Checks on EU food imports spell trouble for UK

The UK has finally introduced long delayed regulatory checks on food arriving from the EU.

Photo: Rachel Andrew (Flickr)

At the turn of the month, the UK HMRC finally implemented physical checks and inspections on EU goods considered “high risk” entering the United Kingdom: primarily agricultural product, plants, meat and livestock. Before Brexit, the UK imported 50% of its food and much of that from the EU. Due to the terms of the future trade and cooperation agreement, both sides agreed that checks would be required. The EU implemented their checks in January 2021. The UK government has postponed the introduction of these checks five times, due to concerns of their impact on the UK’s food security, and finally did so at the end of April 2024.

Prior to the introduction of the checks there was much confusion as to what was to be inspected and how many vehicles were to be delayed. Since the introduction of the checks commentators have made the point that even the delays while waiting to be waved through jeopardise the safe and timely delivery for food and plants and these will inhibit drivers and lorries from making the journey. The Guardian confirmed the extent of the delays, reporting that IT problems had left some perishable items facing wait times of up to 20 hours. The story of delays and its impact was also reinforced by a tweet-thread from Ciran the Euro courier.

With delays and bureaucracy adding to the costs of important many have anticipated that this will lead to an increase in prices. The government accept this but argue that the price rise would be marginal. Their figures have been contested from various sides including the Cold Chain Federation and Labour MP, Stella Creasy. The increased bureaucracy and cost will lead some exporters deciding not to bother, which may cause shortages. This will impact small businesses more than the supermarkets.

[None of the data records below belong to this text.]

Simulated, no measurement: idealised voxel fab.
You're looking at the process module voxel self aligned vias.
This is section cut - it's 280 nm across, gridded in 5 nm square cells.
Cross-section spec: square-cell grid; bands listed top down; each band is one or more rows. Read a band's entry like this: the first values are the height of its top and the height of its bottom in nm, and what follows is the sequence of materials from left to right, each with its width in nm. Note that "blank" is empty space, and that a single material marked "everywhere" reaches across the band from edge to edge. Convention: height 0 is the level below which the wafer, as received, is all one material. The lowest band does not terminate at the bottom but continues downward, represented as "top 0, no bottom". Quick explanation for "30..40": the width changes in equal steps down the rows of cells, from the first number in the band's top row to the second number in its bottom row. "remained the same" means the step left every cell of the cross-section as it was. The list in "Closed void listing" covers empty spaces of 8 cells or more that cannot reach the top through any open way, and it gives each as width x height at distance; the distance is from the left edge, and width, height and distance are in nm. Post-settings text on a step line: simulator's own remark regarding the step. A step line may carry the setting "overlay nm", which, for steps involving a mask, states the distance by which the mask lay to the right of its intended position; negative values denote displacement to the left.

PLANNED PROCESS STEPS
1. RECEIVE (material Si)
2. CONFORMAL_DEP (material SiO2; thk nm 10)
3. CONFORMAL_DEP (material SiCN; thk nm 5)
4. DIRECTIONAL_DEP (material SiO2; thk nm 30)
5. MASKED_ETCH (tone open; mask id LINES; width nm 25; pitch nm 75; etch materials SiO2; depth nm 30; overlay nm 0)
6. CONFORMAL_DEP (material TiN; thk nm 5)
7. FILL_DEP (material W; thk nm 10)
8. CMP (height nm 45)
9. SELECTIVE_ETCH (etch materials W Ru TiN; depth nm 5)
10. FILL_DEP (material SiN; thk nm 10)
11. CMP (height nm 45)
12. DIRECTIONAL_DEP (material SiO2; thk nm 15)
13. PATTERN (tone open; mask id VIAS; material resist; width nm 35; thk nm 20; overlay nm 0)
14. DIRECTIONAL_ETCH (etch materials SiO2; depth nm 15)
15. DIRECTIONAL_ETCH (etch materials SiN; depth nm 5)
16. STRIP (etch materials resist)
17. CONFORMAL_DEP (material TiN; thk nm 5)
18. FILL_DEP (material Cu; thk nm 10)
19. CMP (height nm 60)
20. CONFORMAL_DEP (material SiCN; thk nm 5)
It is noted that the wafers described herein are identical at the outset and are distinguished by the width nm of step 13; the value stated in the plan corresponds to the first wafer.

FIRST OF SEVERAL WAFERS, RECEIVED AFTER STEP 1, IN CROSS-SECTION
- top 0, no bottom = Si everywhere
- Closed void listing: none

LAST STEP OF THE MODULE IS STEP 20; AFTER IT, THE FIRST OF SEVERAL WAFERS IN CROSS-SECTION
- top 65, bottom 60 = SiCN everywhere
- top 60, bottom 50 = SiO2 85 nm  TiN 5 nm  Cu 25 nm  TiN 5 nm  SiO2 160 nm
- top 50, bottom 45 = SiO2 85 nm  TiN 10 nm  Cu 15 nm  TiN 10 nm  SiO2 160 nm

The government argue these checks are required to ensure food safety but a further unspoken legal need is that the World Trade Organisation (WTO) has very strict rules on how or whether a country can offer the supply chains of different countries preferential treatment. Since the UK performs these inspections on multiple countries, not doing so with the EU might lead to a complaint to the WTO. With an election now underway and the Conservatives facing a likely defeat, attention has shifted to the policy of the Labour Party. While Labour is seeking mostly avoid talking about the issue, Shadow Chancellor Rachel Reeves has promised to open negotiations on a better deal for trade:

“We will form a closer relationship with our nearest neighbours in the European Union, to ease the burden of (brexit) bureaucracy and red tape on British businesses”

“A new veterinary agreement.. An agreement on touring visas.. And the mutual recognition of professional qualifications”

While minimal, this would ease some of the cost pressure facing UK-EU trade but will not be straightforward to negotiate, especially given the EU’s desire to avoid the impression of having cut a ‘special deal’ for the UK.